Membership of the euro can shelter small countries from global financial turmoil, while its global role is likely to grow at the expense of the dollar, according to Economics Professor David Cobham, who was speaking to EURACTIV Slovakia in an interview.
David Cobham is a professor of economics at Heriot-Watt University in Edinburgh.
Some of the new EU members ‘rushed’ into the euro zone, while others were a bit more cautious. Do you think that they might have a rational reason for this or are they simply lagging behind due to a lack of political will or public support for the necessary reforms?
The countries that had gone into the euro immediately were in some sense already converged in real terms as well as nominal terms – Cyprus and Malta for sure, and to a large extent also Slovenia. So it was an easy thing for them to do. The other countries – the Visegrad four and the Baltic countries – had more to do in terms of structural reforms. I guess they just needed a little bit more time. I don’t think it is a negative thing. If they were not able to get in for the next ten years, that would represent a serious unwillingness. But the current indications are not showing that.
Let’s look at Slovakia. A few years ago it was behind in economic terms compared to other countries in the region, and now it will probably be the first to enter the euro zone. Still, some people are saying that this is a bit superficial, real convergence is problematic and all this could cause problems in the future. What role should we assign to real convergence?

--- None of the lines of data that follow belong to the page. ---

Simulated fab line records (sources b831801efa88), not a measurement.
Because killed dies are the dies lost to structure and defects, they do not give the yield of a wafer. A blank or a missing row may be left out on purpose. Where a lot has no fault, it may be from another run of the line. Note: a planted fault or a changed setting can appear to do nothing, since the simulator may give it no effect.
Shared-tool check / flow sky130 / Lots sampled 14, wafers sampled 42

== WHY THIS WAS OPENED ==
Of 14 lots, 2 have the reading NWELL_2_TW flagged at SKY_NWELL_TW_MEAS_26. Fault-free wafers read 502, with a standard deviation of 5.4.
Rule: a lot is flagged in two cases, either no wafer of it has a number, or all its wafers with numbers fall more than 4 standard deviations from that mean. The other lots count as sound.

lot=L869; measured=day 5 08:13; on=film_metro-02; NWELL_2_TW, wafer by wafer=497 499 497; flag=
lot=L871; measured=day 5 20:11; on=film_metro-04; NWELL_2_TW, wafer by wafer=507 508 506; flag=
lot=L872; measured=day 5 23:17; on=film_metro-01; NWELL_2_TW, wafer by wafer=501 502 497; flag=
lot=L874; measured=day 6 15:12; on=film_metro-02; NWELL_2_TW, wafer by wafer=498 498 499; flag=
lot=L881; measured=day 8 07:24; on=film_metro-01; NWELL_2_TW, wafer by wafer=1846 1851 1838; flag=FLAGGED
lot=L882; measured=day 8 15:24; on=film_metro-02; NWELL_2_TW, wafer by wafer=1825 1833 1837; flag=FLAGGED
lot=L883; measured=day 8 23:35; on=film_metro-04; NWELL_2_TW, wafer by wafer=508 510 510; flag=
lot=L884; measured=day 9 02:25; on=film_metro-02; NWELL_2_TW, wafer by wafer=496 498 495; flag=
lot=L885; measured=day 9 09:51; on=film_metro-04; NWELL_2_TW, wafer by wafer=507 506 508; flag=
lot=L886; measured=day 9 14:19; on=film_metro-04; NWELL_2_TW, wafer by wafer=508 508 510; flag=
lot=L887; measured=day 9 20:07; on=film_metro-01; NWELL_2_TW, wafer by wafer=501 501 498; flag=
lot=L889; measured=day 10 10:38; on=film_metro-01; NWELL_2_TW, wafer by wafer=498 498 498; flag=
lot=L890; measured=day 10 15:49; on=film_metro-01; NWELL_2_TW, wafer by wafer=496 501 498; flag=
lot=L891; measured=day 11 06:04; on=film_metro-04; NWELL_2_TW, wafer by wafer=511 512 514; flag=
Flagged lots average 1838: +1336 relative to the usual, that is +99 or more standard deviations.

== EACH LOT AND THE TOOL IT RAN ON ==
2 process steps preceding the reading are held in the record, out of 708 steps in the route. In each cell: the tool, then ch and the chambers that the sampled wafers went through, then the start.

For real convergence, there are no criteria. The Maastricht criteria are about nominal convergence, and I think that is correct. Sure, some economists argue that you need to have some level of real convergence to enter monetary union, but I think that this is not quite true. In some respects, countries that are weaker in terms of real convergence tend to get more from entering monetary union.
Think about Portugal, which had all sorts of structural problems and an average income level much below, say, Germany. Portugal made large gains, rather than experiencing difficulties. Slovakia and the other Visegrad countries are in similar position.
Slovakia is most likely to be the first country in the region to enter the euro zone. Do you think this could harm trade relations with Hungary, Poland or the Czech Republic?
I don’t think so. All of these countries are trading heavily with the euro zone.
Some of the ‘old’ EU members have still not entered the euro zone. Leaving aside the UK, this also includes smaller economies like Denmark and Sweden. Do you think there is some rationale behind their decisions or are they purely political ones?
In all three countries, including the UK, it is a highly political decision. What differentiates the UK in this regard is that it has had an overvalued currency for the last ten years, even with the recent depreciation. Denmark and Sweden do not have the same experience; they can enter without any worries. Maybe their decision is just political. But also in the UK, it is a political case. Even with Tony Blair as leader, who was supposedly pro-European, it did not stand up to the public opinion, which is strongly anti-European, and the tabloid press.
Is there any role played by the financial services sector in this decision in the UK?
The financial services sector in the UK is heavily ‘euro-ised’. An enormous amount of the activity that goes on in the City of London is in euro. The financial sector is already in kind of a euro zone. That is not an obstacle and the City of London is not particularly anti-euro.
Do you think that euro zone membership can offer shelter from global financial crises or turmoil?
Definitely – it does. For a country like Slovakia, a small country, without a long history in global markets or developed credibility, there is no question about that. Euro-zone membership provides a shelter. Of course, you have to pay for it with some loss of flexibility, but flexibility for a country like Slovakia is in no case anywhere near to being serious.
The euro plays an important role in global markets. Would you say that it has been a success in this regard?
There were all sorts of synergetic effects. The bond market in euros took off early on and greatly surpassed the sum of the bond markets elsewhere. In general, the euro is now clearly more than just the sum of the parts that had created it. And it is likely to become stronger, particularly because the dollar is expecting some difficulties that seem more long-term.
Debate over whether the euro or the dollar is the ‘major world currency’ is obviously highly politicised. What are the economic benefits of being ‘the major world currency’?
The economic benefits are probably more limited than one might think. The euro zone and the ECB do not do anything to promote the euro as the major world currency. And I think that is correct. On the other hand, some Americans think it is important for them to have the dollar as the major world currency. But I don’t think that the benefits are not as big as people think they are. The key thing is that if the euro zone is a large currency block, it is an area where currency relations are stabilised, which promotes trade, investment and growth.